Their appearance in "The Invasion" clearly shows that they have become extremely advanced in spare part technology and by this point in the show; their appearance varies vastly compared to that in "The Tenth Planet". The success of the Cybermen lay in the viewers, or even humanities, fear of becoming inhuman and emotionless.
The Cybermen that appeared in "The Invasion" could be described as thus: powerful cybernetic limbs whose intricate rods guide movements allowing them to stride purposively towards their mission. On each side of a Cyberman’s head are muff-like striated blocks out of which protrude antenna - audio sensing devices perhaps. They bend upwards then inwards and connect with a bulge at the top of the cranium.
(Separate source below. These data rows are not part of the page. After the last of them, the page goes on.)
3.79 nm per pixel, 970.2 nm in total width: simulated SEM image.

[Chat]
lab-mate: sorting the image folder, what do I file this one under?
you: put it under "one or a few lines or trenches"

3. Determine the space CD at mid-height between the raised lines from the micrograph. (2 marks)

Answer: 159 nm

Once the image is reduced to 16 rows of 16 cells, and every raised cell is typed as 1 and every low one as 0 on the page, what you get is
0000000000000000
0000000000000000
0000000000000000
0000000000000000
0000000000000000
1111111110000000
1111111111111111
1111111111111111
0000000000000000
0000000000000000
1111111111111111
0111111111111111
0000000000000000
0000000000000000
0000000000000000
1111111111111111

On the blank face are two black holes where eyes might once have been. At each 'eye' a teardrop shape is etched where no tear has ever welled. The slit for a mouth betrays no expression, apart from cold resolve, and the chin beneath falls weakly away to a thick smooth neck. At the chest there is mounted a bulky multi-purpose device whose central column is topped by a lens which projects deadly rays. The rest of the column is given over to four control knobs. On either side are vented wings suggesting further functions of the unit: respiratory aid, cleansing filter, cooling equipment, energy pack.
The Making of The Invasion
Like "The Moonbase" before it, "The Invasion" had the working title of 'Return of The Cybermen'. The story was originally intended as a six-part story but was extended to eight at the scripting stage when several other stories had fallen through.
The basic idea for the story had come from Kit Pedler, who had received a request from then series producer Peter Bryant during production of "The Wheel In Space", for another Cybermen tale. Pedler's outline centred on the Cybermen invading Earth with the aid of a giant computer corporation. From here the storyline was fleshed out by script-editor Derrick Sherwin who felt that the story could be vastly improved if modelled along the lines of the successful season 5 story, "The Web of Fear". Bryant and Sherwin decided to bring back Douglas Camfield as the director of the story and together, the three men added several elements to the story.
The first of these elements was the addition of the characters of Professor Travers and daughter Anne from "The Web of Fear". But the BBC first had to approach the characters' creators, Mervyn Haisman and Henry Lincoln, to secure permission for their use. When they failed to reach an agreement, Derrick Sherwin hastily rewrote the script replacing these characters with the new characters of Professor Watkins and his niece Isobel.
After the initial success of the military unit and Colonel Lethbridge-Stewart in "The Web of Fear", Douglas Camfield suggested that these elements be brought into the new Cybermen tale. The trio agreed that it would be a good idea, as it would definitely give the organization a worthy foe to fight in the form of the Cybermen. Actor Nicholas Courtney was rehired to play Lethbridge-Stewart, who would now be promoted to the rank of Brigadier. And although the military organisation had not been actually named in "The Web of Fear", again it was Camfield who suggested finally calling them UNIT (United Nations Intelligence Taskforce).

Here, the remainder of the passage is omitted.